Tuesday, January 23, 2007

Alpha Dog (Reviewed) (In Brief)

Tragedy, it is said, is most poignant when it can be shown to have been inescapable. It is not sufficient to to merely display, in gratuitous detail, a bad thing that has happened. The power is in the force, felt by your audience, of inevitability. On this count, as a rendering of tragedy, Nick Cassavetes' "Alpha Dog" is an abject failure. The film details the kidnap and eventual killing, by various unsavory but still innocent 19 year olds, of a young teen over a drug debt in the astonishingly negligible amount of $800. The story is littered with instances in which, to borrow a turn of phrase, cooler heads may have prevailed. This sense of avoidability makes the already unpleasant task of viewing the senseless murder of a likable 15 year old, an even more sordid affair than it should be. The effect is somewhat like watching a toddler wander outside a crowded party, only to drown in a pool. Your chief reaction, in lieu of shock or contemplation, is bound to be "will someone close the fucking door?!".
The film, however, is not without its charms. First of these is the unexpected screen presence of Justin Timberlake, the only character in this movie, besides the boy victim, worth (at moments) latching on to emotionally. Although even this is somewhat of a cheat. I had the sense, leaving the theater, that Timberlake's character was painted too nice, too sympathetically. He shows, for long stretches in the film, an affable decency, and it should go without saying that decent people do not stand by for the almost entirely unmotivated execution of an adolescent. The characterization and the story do not square. That contrivance aside, Timberlake onscreen displays a reserve of warmth not often found in young actors. I'll be checking for him in the future.
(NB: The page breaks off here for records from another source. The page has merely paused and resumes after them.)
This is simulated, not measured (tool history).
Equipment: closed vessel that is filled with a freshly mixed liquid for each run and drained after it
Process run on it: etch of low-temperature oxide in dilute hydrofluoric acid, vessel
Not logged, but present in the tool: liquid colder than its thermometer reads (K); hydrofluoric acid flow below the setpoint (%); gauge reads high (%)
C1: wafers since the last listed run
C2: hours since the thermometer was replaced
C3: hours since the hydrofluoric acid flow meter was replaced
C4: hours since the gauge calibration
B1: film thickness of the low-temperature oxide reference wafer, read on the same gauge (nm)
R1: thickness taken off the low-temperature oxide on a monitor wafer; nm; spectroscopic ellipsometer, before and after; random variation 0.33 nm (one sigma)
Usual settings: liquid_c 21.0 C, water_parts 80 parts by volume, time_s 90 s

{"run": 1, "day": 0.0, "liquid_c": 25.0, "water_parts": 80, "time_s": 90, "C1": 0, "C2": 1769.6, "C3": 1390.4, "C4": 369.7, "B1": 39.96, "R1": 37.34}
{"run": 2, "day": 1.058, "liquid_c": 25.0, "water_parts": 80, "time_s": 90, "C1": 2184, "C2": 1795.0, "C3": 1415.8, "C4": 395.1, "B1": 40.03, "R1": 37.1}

I also thought the film captured the giddy, hard-to-nail aimlessness of college-eschewing post-high-school white suburbans, with their petty pot dealing, often objectified girl props, and embrace of pseudo gangster melodrama. Cassavetes even got the framed Scarface poster right. A tiny part of you is prone to envying these hedonists, floating as they do in between the bookending worlds of parental structure and full adult responsibility. For at least this fleeting moment, the fun is all theirs.
I found it bizarre that the starpower of Bruce Willis and Sharon Stone were called upon for their pooled ten minutes of screentime. It seems to me that character actors would have sufficed. They play opposite poles, as far as parenting styles go, with Willis as the enabling, possibly mob-connected, drug-supplying father and Stone the definitive, shrieking overbearing mother. Much has been made of her final scene, a docudrama style interview, performed in a fatsuit, some five years after her boy was killed. I, for one, thought she was brilliant in that scene: a small, bitterly hard portrait of a human being shattered by a single moment of senseless violence. Her despair is palpable. They say it is the greatest injury to have to outlive one's child: in the hope-drained eyes of Ms. Stone, and in the film at large, we are made to feel that pain. A shame we are denied the opportunity to derive any meaning from it.